Schooling for a Scarred Generation
March 12, 2002After 20 years of war, just 35 percent of men and 5 percent of women in Afghanistan's once-learned population can read and write. But the war is near over, or seems so, and education alongside the immediate task of feeding people has been made a top priority for the interim government of Hamid Karzai.
His administration together with the United Nations Children's Fund now wants to make sure that at least 1.7 million new Afghan students will be able to receive basic education when the new school year starts in late March after the end of the long, harsh winter.
In Afghanistan's native languages it's called sabak – "the return of learning".

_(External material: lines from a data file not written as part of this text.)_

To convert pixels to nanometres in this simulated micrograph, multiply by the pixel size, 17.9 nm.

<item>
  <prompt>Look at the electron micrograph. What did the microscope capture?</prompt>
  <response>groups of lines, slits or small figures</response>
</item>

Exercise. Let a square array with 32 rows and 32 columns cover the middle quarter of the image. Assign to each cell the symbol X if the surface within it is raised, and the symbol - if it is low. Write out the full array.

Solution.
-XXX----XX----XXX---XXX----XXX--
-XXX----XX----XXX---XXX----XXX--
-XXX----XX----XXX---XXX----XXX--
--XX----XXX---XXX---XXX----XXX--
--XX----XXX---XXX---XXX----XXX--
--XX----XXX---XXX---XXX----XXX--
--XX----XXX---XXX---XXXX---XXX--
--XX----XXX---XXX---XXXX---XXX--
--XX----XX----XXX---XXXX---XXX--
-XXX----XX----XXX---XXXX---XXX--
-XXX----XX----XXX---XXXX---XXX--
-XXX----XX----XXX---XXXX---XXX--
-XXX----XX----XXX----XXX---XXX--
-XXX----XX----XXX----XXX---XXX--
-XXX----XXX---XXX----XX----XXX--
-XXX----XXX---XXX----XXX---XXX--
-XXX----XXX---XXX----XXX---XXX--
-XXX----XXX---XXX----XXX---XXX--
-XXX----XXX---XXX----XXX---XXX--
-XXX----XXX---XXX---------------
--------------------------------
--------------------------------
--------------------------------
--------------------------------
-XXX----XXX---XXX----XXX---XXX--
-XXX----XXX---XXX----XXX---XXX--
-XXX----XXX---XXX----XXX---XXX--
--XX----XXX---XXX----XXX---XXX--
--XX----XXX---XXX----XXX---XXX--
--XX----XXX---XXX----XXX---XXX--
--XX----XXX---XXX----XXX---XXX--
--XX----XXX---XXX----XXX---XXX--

As part of the back-to-school campaign, UNICEF has delivered huge volumes of teaching material and hired tens of thousands of teachers to re-start schooling on March 21.
During the years of Taliban rule there were primarily religious schools in Afghanistan. Girls got no official education at all and women teachers were banned
The UNICEF campaign marks the first time in more than 5 years that women teachers and girls are allowed back into Afghan schools.
An elementary start
Reinhard Schlagintweit, the head of UNICEF Germany, said that the Afghan government is eager to face up to the daunting task of education for all.
"For many years schooling was in a very bad state because the Taliban rule did not allow women to teach. But 80 percent of Afghan teachers were women, and girls could not go to school at all. So now is the chance, with the help also of the money which comes from the international organisations, to pay teachers again"
After the announcement of the campaign in Berlin, Schlagintweit said that UNICEF has hired more than 50,000 women teachers and has distributed 60,000 so-called school-in-a-box kits, a complete unit containing enough classroom material for a class of 40 children.
Along with textbook, workbooks, pencils and the like, the UNICEF will also supply teachers with chalk boards, teaching materials and training in the new school curriculum that has been developed by the education authorities along with UNICEF's help. The UNICEF will also provide tents for temporary classrooms along with portable toilets.
Thirst for knowledge
But he also said that he expects some problems especially in areas where the war has not yet ended.
"I cannot promise that it will be carried through all over Afghanistan because security is still a problem. There are areas where there is still fighting. But the government and UNICEF are doing their very best to bring as many children into school as possible."
Less trouble, he said, can be expected from Afghanistan's religious rulers. Resistance to education had been due more to poverty and years of conflict than local culture and religion.
And many of the strict edicts imposed on education by the Taliban rulers have even created a longing for knowledge, he said.
"The desire to learn is much greater than it was 20 years ago. All people who have witnessed the first schools which were set up after the Taliban had left have said that the children are so eager, and that the parents are so eager to send their boys and girls into school, so that there is an enormous atmosphere that all want to go into the future."
UNICEF has enlisted the help of local radio, and the women's associations all over Afghanistan to make the campaign a success.
UNICEF is also working with the BBC to develop a series of radio messages in local languages, encouraging parents to register their children at school and providing information on the schools.
Tellingly, said Schlagintweit, one of the first subjects to be taught will be mine awareness – a key factor in a country where mine-related deaths are commonplace.
But much remains to be done.
The logistical challenge of rebuilding shattered school and university buildings, paying the salaries of thousands of teachers and school staff, printing new textbooks and ordering school supplies is daunting.